Have you ever thought one of Disney’s darkrides looked darker than normal? Maybe things were hard to see, or they didn’t glow the right way. I’ve heard this blamed on an old paint job or lights that need replacing. The blame always seems to go to the maintenance team. But normally, the too-dark-darkride has nothing to do with maintenance. It has a lot more to do with queue design and time of day.
Theme parks are not built for the slow days. The walk ways, ride capacities, queue sizes, restaurants and show offerings are designed around keeping crowds entertained and busy. So are the visuals in the rides. Imagineers expect that guests will be waiting in line for each ride. Particularly for dark rides, they build indoor queues. This keeps the crowd entertained while they wait, but it also give you a gradual transition while your eyes adjust to the lower level of light.

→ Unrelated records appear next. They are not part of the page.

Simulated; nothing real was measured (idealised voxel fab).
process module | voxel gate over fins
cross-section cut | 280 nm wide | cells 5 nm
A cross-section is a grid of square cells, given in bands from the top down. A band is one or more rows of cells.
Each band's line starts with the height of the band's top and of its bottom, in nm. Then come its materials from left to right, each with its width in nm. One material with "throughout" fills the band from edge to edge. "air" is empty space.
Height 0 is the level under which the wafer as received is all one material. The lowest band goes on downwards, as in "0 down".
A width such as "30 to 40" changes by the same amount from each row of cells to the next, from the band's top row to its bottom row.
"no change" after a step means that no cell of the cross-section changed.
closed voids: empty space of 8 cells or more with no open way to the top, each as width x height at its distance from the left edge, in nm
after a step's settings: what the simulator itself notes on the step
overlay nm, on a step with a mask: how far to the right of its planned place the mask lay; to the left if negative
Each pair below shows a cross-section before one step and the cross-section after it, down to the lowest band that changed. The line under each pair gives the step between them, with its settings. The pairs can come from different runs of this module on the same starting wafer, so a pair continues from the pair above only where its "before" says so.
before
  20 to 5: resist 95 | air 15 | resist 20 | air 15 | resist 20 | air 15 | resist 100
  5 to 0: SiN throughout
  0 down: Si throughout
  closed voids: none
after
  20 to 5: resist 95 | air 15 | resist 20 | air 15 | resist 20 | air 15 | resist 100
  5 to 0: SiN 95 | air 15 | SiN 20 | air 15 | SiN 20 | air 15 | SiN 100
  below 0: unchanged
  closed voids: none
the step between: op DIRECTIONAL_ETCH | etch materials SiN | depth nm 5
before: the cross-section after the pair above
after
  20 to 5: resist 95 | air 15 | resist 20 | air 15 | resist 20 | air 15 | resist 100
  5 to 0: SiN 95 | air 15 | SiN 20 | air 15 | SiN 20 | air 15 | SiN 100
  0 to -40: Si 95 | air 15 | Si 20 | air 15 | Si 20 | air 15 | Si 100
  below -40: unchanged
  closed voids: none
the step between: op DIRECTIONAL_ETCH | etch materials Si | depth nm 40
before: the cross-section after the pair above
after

Take the Disneyland Haunted Mansion as an example. When the queue is full, you start off in the bright sun, and make your way to the shaded porch of the mansion. After a brief stop in the dimly lit entryway, you’re shepherded into a even darker stretching room. The stretching room turns out nearly all the lights for its finale. The portrait gallery is a dark walkway, as is the boarding platform. And before you see any of the actual show scenes of the ride, there are about 20 seconds where you have nothing to look at, except for the black Doom Buggy in front of you. With each new section, the lights get dimmer. And that allowed you to see the show while your eyes adjust to the dark. But when the queues are shorter, you spend less time in each of those areas, so your eyes can’t fully adjust. Particularly if you’re one of the “lucky” ones who gets to take the backstage stair case from the outdoor queue into the portrait gallery. The time your eyes have to adjust is cut by more than ten minutes. So the ride itself isn’t any darker, you just can’t see as well.
Fantasyland dark rides suffer from this problem more drastically because of their size. If you wait in the indoor queues, your eyes have a few minutes to adjust. So the rides were built with the expectation that you’d be indoors, ,giving your eyes would have about 10 minutes to get ready before the ride starts. But if you’re trying to ride on an afternoon with no queue, you’ll go directly from the bright sun into the dark ride. These rides don’t have the very dark queue prior to boarding, or the dark lift hill at the beginning of the ride. They go straight into show scenes. By the time your eyes are able to start adjusting, you may be through the ride already. Here are two images that show how different the ride can look with just a difference in your eyes.
So what about Radiator Springs Racers? The indoor portions of that ride don’t seem too dark. On this ride, Disney intentionally planned on taking you from outdoors to indoors very quickly. So the lights are bright enough that you can see with your eyes unadjusted. In fact, they rely on the fact that yours eyes aren’t prepared for some of the show scenes. It gives Imagineers more control over what you see in a fast paced environment.
So what can you do about it? Give your eyes time to adjust. If you’re heading for Peter Pan and the line is empty, take a few minutes to stand in the empty queue. It’ll make a difference in how well you can see the ride. Or wear sunglasses so your eyes are already used to dimmer light. (Just make sure you take them off when you’re on the ride!) This is one of the reasons I like to ride the Fantasyland dark rides at night. When it’s dark outside, your eyes don’t have to adjust at all, so you can see the whole ride clearly, even if there is no queue.